China has investments in over 600 high-technology assets worth USD 20 billion in the US, the White House has said, asserting that it is part of the Chinese effort to capture emerging industries that will drive future economic growth.
The White House Office of Trade and Manufacturing Policy (OTMP), in its 20-page report released on Tuesday, alleged that the Chinese government has institutionalised the industrial policy of inducing investment in "encouraged" high-technology sectors using the financial resources and regulatory instruments of the state.
China's government has a multi-billion dollar set of state-backed funds that contribute to technology investment and uses an array of state actors to implement its strategies of acquiring foreign technologies and intellectual property, it said.
Since 2012, China-based investors have invested into "more than 600 high-technology" assets worth close to USD 20 billion into areas like artificial intelligence, augmented and virtual reality, and robotics receiving particular focus, the report said.
China's biggest sovereign wealth fund, the China Investment Corporation, has used a significant fraction of the USD 800 billion of assets under management for a venture fund focusing on Silicon Valley, said the report, outlining how China's policies threaten the economic and national security of the US.
The report documents the two major strategies and various acts, policies, and practices, Chinese industrial policy uses in seeking to acquire the intellectual property and technologies of the world and to capture the emerging high-technology industries that will drive future economic growth.
Given the size of China's economy, the demonstrable extent of its market-distorting policies, and China's stated intent to dominate the industries of the future, China's acts, policies, and practices of economic aggression now targeting the technologies and IP of the world threaten not only the US economy but also the global innovation system as a whole, it said.
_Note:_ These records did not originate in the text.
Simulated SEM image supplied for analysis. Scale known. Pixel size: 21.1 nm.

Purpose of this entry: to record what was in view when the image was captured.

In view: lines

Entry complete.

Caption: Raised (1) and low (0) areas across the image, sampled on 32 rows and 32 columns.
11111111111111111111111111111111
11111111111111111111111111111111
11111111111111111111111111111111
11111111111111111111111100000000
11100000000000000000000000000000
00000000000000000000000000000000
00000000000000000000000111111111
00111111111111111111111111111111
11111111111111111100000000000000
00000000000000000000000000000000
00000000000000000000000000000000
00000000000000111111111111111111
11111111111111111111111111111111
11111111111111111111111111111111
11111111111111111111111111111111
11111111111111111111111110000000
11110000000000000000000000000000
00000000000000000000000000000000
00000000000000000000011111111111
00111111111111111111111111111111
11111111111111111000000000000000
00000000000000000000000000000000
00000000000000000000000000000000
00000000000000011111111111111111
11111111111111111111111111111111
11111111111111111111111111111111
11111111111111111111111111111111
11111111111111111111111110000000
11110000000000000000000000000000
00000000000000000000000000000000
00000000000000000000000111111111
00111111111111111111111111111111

China, it said, has experienced rapid economic growth to become the world's second largest economy while modernising its industrial base and moving up the global value chain.
However, much of this growth has been achieved in significant part through aggressive acts, policies, and practices that fall outside of global norms and rules (collectively, "economic aggression"), the report said.
"Given the size of China's economy and the extent of its market distorting policies, China's economic aggression now threatens not only the US economy but also the global economy as a whole," the White House said.
"In some respects, China has been transparent about its aggressive acts, policies and practices. They are revealed in Chinese government documents, through behaviours of Chinese state actors, and from reports produced by business organisations, think tanks, and government agencies," it said.
According to the report, physical theft through economic espionage by company insiders or others who have trusted access to trade secrets and confidential business information provides China with a significant means to acquire US technologies and intellectual property.
Open source reporting indicates China's Ministry of State Security deploys no less than 40,000 intelligence officers abroad and maintains more than 50,000 intelligence officers in mainland China.
This force is bolstered by hundreds of thousands of People's Liberation Army staff and scientists, it said.
Further, China engages in widespread cyber-economic campaigns involving cyber-enabled espionage to infiltrate foreign companies for the purpose of stealing intellectual property, trade secrets, business processes, and technologies.
Estimates of the cost of trade secret theft alone range "between USD 180 billion and USD 540 billion annually".
In a 2012 study of cyber intrusions, Verizon, in cooperation with 19 contributing private organisations and government agencies, analysed over 47,000 security incidents that resulted in 621 confirmed data disclosures and at least 44 million compromised records.
Of the data disclosures that focused on economic espionage (as opposed to financially motivated incidents), 96 per cent of the cases were attributable to "threat actors in China," the report said.
The White House said reverse engineering in China is widespread and entails the process of disassembling and examining or analysing a product or component for the purpose of cloning or producing something similar without authorisation from the rights holder.
"Reverse engineering allows Chinese engineers and scientists to recreate the products of non-Chinese companies and thereby forego the time and cost of research and development.
"The practice of reverse engineering is consistent with China's industrial policy goal to introduce, digest, and absorb a foreign technology and re-innovate that technology with improvements," the report added.